Very Ample Implies Separation of Points and Tangents: Miranda As a preface, this is not homework. I'm a professor, after all.
I'm reading through Miranda's "Algebraic Curves and Riemann Surfaces," and getting caught up on one point from Chapter VI. 
First, some background: a divisor $D$ is called very ample on compact Riemann Surface $X$ if a) its associated embedding of $X$ into projective space is a holomorphic embedding whose image is a Riemann Surface and b) its linear system $|D|$ is base point-free. It is a theorem that this happens if and only if $\dim L(D - q - p) = \dim L(D) - 2$ for all points $p, q \in X$ (including the case $p = q$), where $L(D)$ is the set of meromorphic functions on $X$ such whose principal divisors (divisors given by orders of points) are $\geq - D$. 

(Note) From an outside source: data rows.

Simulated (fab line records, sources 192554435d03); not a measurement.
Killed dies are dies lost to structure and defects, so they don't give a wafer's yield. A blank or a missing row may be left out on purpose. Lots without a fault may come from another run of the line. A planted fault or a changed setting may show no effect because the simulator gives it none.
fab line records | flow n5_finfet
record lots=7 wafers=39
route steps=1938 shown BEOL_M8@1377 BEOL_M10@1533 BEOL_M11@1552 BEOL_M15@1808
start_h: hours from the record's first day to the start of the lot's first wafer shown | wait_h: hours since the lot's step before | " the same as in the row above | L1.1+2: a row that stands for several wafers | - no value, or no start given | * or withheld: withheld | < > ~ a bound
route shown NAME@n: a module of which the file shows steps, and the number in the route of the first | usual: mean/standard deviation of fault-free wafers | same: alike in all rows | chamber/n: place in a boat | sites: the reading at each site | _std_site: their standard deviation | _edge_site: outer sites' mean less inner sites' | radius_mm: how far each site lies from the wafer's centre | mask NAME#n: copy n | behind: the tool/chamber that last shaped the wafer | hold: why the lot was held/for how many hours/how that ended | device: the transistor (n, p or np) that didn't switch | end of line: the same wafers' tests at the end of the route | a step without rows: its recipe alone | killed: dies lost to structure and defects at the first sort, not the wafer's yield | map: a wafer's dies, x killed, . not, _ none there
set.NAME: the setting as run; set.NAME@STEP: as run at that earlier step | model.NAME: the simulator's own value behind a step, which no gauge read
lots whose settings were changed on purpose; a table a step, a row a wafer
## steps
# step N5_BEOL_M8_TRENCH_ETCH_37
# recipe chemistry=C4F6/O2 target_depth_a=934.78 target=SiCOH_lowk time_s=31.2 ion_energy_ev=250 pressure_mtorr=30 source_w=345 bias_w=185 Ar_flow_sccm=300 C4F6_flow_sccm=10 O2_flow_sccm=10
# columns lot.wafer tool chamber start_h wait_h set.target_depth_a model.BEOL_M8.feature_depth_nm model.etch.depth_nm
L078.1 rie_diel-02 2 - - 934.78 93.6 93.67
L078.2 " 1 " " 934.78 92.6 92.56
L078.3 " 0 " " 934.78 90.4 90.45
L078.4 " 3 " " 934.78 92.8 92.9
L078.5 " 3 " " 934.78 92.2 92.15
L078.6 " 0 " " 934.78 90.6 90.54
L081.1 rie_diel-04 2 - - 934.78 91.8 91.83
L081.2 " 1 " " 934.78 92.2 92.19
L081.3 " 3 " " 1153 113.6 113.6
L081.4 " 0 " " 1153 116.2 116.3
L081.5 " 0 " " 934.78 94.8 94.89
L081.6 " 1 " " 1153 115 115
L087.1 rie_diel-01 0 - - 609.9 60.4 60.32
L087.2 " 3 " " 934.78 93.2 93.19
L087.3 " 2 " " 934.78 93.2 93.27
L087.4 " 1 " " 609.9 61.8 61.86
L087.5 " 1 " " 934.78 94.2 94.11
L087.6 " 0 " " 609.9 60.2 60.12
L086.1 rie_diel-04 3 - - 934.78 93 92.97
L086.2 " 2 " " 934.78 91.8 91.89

Claim: a very ample divisor $D$ must have the property that the field generated by $L(D)$ separates points and tangents on $X$. That is, given distinct $p, q \in X$, there is a meromorphic function on $X$ in the field generated by $L(D)$ separating them (separates points), and, given any $p \in X$, there must be a meromorphic function on $X$ in that same field whose multiplicity at $p$ is one, which means there is a meromorphic function $f$ on $X$ (in the field generated by $L(D)$) which is either a) holomorphic at $p$ with the order of $f - f(p)$ equal to one at $p$, or b) which has a simple pole at $p$ (separates tangents). 
What I know: the very ample condition implies
$$L(D - p - q) \subset L(D - p) \subset L(D)$$
is a strict chain of subspaces for any $p, q \in X$, which means, for example, there is a function $f$ in $L(D - p)$ not in $L(D - p - q)$. This function would satisfy the property that $ord_p(f) \geq -D(p) + 1$, but that there is some point $x$ in its support where $ord_x(f) < -D(x)$, but I am lost after that. 
I have begun to slowly get lost in the concepts over this past chapter, and would appreciate some help here. For reference, this claim is made on page 170, and is problem A on p 178.
EDIT: The embedding associated to a divisor $D$ is given by
$$\phi_D : X \to \mathbb P^n$$
where $p \to [f_0(p):...:f_n(p)]$, and the $f_i$ are a basis for $L(D)$. We also know this basis can be chosen so that $ord_p f_0(p) = -D(p)$ and $ord_p f_i(p) > -D(p)$ for all other $i$.
 A: My attempt at solving this :
To see it separates points first take $p,q\in X$ such that $p\neq q$, and we know that since $D$ is a very ample divisor $\phi_D$ will be injective and so there exists a function $f$ such that $f\in L(D-p)$ but not in $L(D-p-q)$ and so there exists a function $f$ such that $ord_q(f)=-D(q)$ and $ord_p(f)\geq -D(p)+1$.Now since $D$ is base-point free we know that there exists a function in $L(D)$ but not in $L(D-p)$ and so we have a function $g$ such that $ord_p(g)=-D(p)$ and $ord_q(g)\geq -D(q)$.So putting both there results together and considering the function $\frac{f}{g}$ we will have that $ord_q(\frac{f}{g})=ord_q(f)-ord_q(g)\leq 0$ and $ord_p(\frac{f}{g})=ord_p(f)-ord_p(g)\geq 1$, and so we can see that it will have a zero at the point $p$ and at $q$ it will have a pole or not a zero, hence proving that this function separates the points and notice that this function is the function field generated by the functions in $L(D)$.
And now using the criteria that $\phi_D$ has to be an embedding we show that there is a function $f_i$ that as simple zero at $p, \forall p\in X$, this is because since we have a very ample divisor it will be base point free so there will be an $f_0\in L(D)$ such that $ord_p(f_0)=-D(p)$, and since we also have that $\phi_D$ is an embedding we have there exists a function $f_1\in L(D-p)-L(D-2.p)$ and so this function will have order $-D(p)+1$ at $p$, and so with this the desired function with a pole at $p$ will be $\frac{f_0}{f_1}$, and this is the reason we are working with the field generated by the functions in $L(D)$ and not only with $L(D)$.